So, what about the Earth? It has zero inclination in the ecliptic coordinate system, so the true longitude of the Earth is the sum of the argument of perihelion and the true anomaly. You forgot the true anomaly.

6. Oct 14, 2008

### Philosophaie

Isn't the true anomaly = 0 at the vernal equinox? So the distance from Longitude of the Sun is equal to Argument of Perihelion away at this juncture.

Does anyone know why there is an angle at Earth's Periapsis?

Last edited: Oct 14, 2008
7. Oct 14, 2008

### D H

Staff Emeritus
No. Did you read my post on the various orbital elements? I'll try again.

The seasons result from the Earth's tilt with respect to the Earth's orbital plane, not from how close the Earth is to the Sun. Think about it this way: If the proximity to the sun dictated the seasons, it would be fall worldwide right now because we are less than three months from perihelion. Right now it is indeed fall in the northern hemisphere but it is springtime in the southern hemisphere.

True anomaly is measured from perihelion passage, not from the vernal equinox. Read post #5, or even better, read a tutorial on orbital elements, or even better, read a book.

Perihelion passage occurs when the distance between the Earth and the Sun reaches a minimum. This currently happens around January 3 or so. Since the Earth and Moon are also orbiting one another, the exact timing of perihelion passage depends in part on the orientation of the Earth and Moon with respect to the Sun.

There is no reason whatsoever for the time of perihelion passage to be related to the minimum sun angle in some hemisphere. That perihelion passage right now is close to December solstice is a chance circumstance. A very chance circumstance: perihelion passage advances about 1 day every 58 years or so, marching completely around the calendar in about 21,000 years. We merely happen to live in a period where perihelion passage is fairly close in time to the December solstice.

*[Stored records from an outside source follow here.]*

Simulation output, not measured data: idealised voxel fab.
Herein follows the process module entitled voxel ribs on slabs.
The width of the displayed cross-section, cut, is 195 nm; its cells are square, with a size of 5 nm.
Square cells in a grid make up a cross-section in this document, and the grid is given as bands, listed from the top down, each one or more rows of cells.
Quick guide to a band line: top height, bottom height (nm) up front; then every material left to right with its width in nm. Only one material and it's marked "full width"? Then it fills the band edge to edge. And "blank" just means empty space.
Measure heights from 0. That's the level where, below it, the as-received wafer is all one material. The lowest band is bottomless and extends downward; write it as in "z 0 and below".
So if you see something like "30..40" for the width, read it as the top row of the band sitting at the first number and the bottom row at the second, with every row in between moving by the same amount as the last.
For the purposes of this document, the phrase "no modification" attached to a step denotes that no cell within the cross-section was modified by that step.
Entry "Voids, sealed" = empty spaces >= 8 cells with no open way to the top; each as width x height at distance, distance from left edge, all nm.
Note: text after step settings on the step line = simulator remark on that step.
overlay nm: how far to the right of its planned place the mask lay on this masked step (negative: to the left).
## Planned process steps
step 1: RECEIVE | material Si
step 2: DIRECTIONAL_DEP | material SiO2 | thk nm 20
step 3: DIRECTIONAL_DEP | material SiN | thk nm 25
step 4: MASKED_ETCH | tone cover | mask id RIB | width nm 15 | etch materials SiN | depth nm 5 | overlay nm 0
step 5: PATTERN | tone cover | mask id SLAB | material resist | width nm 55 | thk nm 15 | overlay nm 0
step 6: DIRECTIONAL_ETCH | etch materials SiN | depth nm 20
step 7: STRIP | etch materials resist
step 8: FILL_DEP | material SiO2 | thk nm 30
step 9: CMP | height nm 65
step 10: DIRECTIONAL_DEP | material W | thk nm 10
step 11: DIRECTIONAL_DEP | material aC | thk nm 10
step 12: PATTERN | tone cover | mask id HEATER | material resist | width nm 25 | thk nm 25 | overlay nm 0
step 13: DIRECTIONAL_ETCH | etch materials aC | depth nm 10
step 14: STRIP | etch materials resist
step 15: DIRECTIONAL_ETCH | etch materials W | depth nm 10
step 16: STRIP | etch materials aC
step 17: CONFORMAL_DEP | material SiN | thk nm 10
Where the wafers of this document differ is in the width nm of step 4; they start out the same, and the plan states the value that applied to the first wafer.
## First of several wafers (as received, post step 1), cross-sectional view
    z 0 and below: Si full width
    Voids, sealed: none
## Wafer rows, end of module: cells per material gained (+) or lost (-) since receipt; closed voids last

Aside: Have you fixed your bug in calculating Julian date?

8. Oct 14, 2008

### Philosophaie

Yes, that was the whole problem. On Jan 3,2008 @6:01:20PM, the True Anomaly is aprox=0 and is at the vernal equinox. Does that mean you can balance an egg on it's end?

My next project is 3D model of the Solar System. Any suggestions on how to go about making parametric equations for graphing the data would be appreciated.

9. Oct 14, 2008

### D H

Staff Emeritus
No!
The true anomaly is approximately zero because on that date the earth was at perihelion. One more time: True anomaly is measured from perihelion, by definition, so there is no balancing on eggs here.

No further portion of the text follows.